Queue Next-Gen Visualization
The key to understanding complex multivariate data is 3D visualization. It is commonly thought that 3D visualization is the key to understanding only 3D data, but it is not quite that simple. In the same way we can add colors to 2D plots to denote different labels, we can add colors, shapes, sizes, and 2D labels onto 3D plots. In the end, there is enough space in the 3D rendering to intuitively understand the data. Instead of squinting your eyes at n-by-n scatterplots, the data hits your frontal cortex like a freight train, leaving you eager to get your hands dirty with the machine learning.
Below is a 3D rendering of the iris data set. Spheres are plotted as data points. The x, y, and z, axes correspond to sepal length, sepal width, and petal length.
Visualizing Greater-Than-Three Dimensions
As mentioned previously, we can control more variables within the 3D rendering to visualize more columns of data. The next rendering uses the fourth column of the iris data, the petal width, to scale the size of the spheres.
Using Shapes and Colors for Categorical Data
The target variable in the iris data set is generally the flower type. There are three flower types, setosa, versicolor, and virginica. We will map each flower type to the shape, sphere, cube, and cone, respectively. The results are surprisingly intuitive. The figure below sheds some light on how nearest neighbors algorithms can achieve 99%+ in-sample accuracy with this data.

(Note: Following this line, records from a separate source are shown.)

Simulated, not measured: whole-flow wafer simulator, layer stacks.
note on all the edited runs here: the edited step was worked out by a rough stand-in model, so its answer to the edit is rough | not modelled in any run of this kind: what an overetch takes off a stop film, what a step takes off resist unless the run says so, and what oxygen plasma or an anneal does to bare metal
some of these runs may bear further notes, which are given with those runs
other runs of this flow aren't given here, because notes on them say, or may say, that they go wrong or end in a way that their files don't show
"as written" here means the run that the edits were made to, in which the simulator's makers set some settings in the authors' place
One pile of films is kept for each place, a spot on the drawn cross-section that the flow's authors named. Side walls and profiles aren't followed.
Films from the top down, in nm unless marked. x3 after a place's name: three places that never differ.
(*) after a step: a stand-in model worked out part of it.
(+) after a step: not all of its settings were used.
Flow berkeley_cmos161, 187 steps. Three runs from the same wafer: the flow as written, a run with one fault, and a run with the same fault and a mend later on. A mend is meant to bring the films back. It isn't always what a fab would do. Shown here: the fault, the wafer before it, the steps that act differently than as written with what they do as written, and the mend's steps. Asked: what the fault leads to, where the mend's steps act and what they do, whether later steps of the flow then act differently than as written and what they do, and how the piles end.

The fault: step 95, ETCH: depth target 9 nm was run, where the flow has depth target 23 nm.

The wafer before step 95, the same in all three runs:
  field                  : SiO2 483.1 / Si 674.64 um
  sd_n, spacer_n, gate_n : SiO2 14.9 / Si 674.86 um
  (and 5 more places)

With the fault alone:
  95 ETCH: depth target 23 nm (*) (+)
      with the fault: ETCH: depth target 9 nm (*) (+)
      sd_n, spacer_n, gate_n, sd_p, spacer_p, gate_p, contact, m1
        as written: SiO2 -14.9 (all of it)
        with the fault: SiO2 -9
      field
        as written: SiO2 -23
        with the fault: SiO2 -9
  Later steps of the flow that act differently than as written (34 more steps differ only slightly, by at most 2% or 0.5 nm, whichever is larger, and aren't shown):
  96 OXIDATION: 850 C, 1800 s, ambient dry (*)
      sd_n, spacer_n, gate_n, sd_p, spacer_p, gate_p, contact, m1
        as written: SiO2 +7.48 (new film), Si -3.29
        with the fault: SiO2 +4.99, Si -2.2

I did not understand Fisher’s Iris data until I saw this plot.
See It to Believe It
I used Blender’s Python API to generate these plots, and the screenshots do not do the final product justice. To professionals that understand Blender’s 3D Viewport, the result is stunningly simple. Rotating around and focusing on certain sections of the rendering show each cluster of data to be perfectly distinct. Tools like this will be implemented in browsers, virtual reality devices, and augmented reality devices in the near future, where they will become essential tools for the modern data scientist. The technical hurdles encountered in data visualization will help further optimize these technologies.
Look Out for Our Presentation
I am currently working with Professor Jeff Holt, Professor Gretchen Martinet, and programmer James Wang of the University of Virginia to create user-friendly 3D visualization software in Google VR. We will be presenting our prototype with the UVA Statistics Department in April 2017 as part of a student-teacher collaboration to promote machine learning education.